Recently God opened my eyes.  Now I know what to do.  I know how to gain trust and confidence.  I know from experience that singing in foyer is just not the same.  I know that each and every person has the right to worship in the sanctuary.  I know that God wants them there.

My time in foyer is over.  Good people work hard to get me in the sanctuary.  They work hard to eventually get Tiger in the sanctuary too.  The future is not bleak.  No, it is lucid.

When Jesus was crucified, the curtain ripped from top to bottom.  Before then only a few could ever enter the inner sanctuary.  Now all people can experience the very dwelling place of God.

God blessed me with an ability to fix things.  I am starting to see something He wants me to fix.  Some of God’s people have disabilities.  No man on this planet should ever stand between God and His people.  I think God wants me to open up worship for folks who are kept from it.    I just hear that Soft Still Voice saying, “Fix it.”

Today’s sermon was about bringing marginalized people into the sanctuary.    I will post an audio file of that sermon soon because it is very fresh and it will really encourage many of you.

With the right attitude, churches can enable disabled people to worship.  Those people in turn help the worship to be better, because their worship is sincere and easily appreciated by others.  When everybody gets to the table, everybody brings something to the table.  Everybody gets blessed.  Everybody is a blessing.

The Refrigerator

Wednesday, June 13th, 2007

My wife did not care for living in a small town. It had her feeling trapped. She felt like she didn’t have any options. That was the start of the problem. The fact that we were broke and in need only made things worse.

The wood floors of that old house sounded like a drum when little feet would move across it. We didn’t have much in it to dampen the noise.

Family and friends would help a lot. That happens in small towns more than other places. Still we had a need. Our refrigerator was about to call it quits.

She was in tears. Folks from my part of the country call it, “eat up with despair.” I took a chance. I talked her into something. We kneeled down and asked for God to bring us a refrigerator. You may think that is silly or strange. I would agree. That is “would” agree but I don’t because it worked. God made it known that He cared in no uncertain terms.

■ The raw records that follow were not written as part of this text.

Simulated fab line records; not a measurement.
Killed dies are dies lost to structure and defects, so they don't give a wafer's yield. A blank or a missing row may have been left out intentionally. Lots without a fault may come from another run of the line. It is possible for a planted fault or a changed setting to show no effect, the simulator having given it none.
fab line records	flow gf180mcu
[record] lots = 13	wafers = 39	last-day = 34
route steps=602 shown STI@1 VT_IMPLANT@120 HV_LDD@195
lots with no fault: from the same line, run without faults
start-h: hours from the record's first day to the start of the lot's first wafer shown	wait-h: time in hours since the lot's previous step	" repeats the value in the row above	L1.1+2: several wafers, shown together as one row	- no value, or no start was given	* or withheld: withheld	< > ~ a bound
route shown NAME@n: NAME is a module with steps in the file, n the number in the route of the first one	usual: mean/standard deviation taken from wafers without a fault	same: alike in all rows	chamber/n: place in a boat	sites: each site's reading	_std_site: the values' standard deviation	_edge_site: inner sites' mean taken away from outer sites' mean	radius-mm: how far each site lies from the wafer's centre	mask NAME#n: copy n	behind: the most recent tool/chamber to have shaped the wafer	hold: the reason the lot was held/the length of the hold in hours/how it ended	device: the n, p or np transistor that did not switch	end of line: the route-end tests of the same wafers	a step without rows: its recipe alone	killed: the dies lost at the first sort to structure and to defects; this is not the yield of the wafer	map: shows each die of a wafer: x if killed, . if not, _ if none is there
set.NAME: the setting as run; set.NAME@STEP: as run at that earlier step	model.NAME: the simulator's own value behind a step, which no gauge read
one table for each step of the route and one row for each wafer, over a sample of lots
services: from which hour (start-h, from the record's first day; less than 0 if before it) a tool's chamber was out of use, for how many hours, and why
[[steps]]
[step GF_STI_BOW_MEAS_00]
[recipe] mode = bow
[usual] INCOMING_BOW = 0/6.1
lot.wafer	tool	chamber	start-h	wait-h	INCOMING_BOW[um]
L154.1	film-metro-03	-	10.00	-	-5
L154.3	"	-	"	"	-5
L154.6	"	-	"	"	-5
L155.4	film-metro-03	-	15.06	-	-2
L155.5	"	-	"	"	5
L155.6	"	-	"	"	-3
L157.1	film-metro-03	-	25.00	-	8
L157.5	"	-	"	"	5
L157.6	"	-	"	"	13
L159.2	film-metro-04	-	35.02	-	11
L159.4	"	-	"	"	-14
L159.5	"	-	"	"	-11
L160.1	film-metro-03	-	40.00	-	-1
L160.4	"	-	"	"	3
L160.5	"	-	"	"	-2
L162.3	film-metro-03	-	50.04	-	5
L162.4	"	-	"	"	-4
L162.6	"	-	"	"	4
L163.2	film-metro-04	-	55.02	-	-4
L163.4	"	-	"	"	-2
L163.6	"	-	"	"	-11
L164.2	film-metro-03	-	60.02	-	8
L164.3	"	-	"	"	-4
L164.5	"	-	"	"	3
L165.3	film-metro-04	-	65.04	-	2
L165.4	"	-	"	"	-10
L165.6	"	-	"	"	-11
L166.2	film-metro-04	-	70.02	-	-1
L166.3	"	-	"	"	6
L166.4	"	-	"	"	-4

The next day when the mail came there was a check from an old employer with $234.15 in back pay. We were not expecting this. It seemed to be enough to cover most or all of a refrigerator.

I made my way to Abilene and found a good fridge in the store. I bummed a favor and got my cousin to cart my new icebox home. The bottom line of the receipt read $234.15.

Now the no sea was parted for me. Water was not changed to wine that day. But this was up close and personal. This strengthened my faith a little and her faith a lot. I long for more of these upfront and personal encounters with His presence.

Lord, again I find myself in need. I need help with my present troubles, but I need You build me up even more than anything else. Show me Your Love, up close and personal. And open my eyes wide to see it.

Who is the Older Brother?

Monday, June 11th, 2007

As most of you know, Sunday morning sermons often get me writing. Sometimes they don’t even have to be good ones. If something sparks a thought that is typically more than enough. Other times, the sermons can be very thought provoking.

Yesterday morning we had the first of four guest preachers come in. The fella did not come empty handed. At first I thought he might. He started in telling us the prodigal son story was more about the older brother than a salvation story. Well, that is true. Go to Luke 15 and read the stories in the given context for yourself. The story is primarily about the older brother.

So, what is the kicker? I’m the older brother.

It is hard for a younger brother like me to identify with the older brother in the story. I’m the baby of the family. We can all identify with the prodigal son. He is the one who did wrong and needed forgiveness. And of course that is the character I want to see as me. But that won’t happen today. The character we should all strive to be like is the father. But today, I’m the older brother.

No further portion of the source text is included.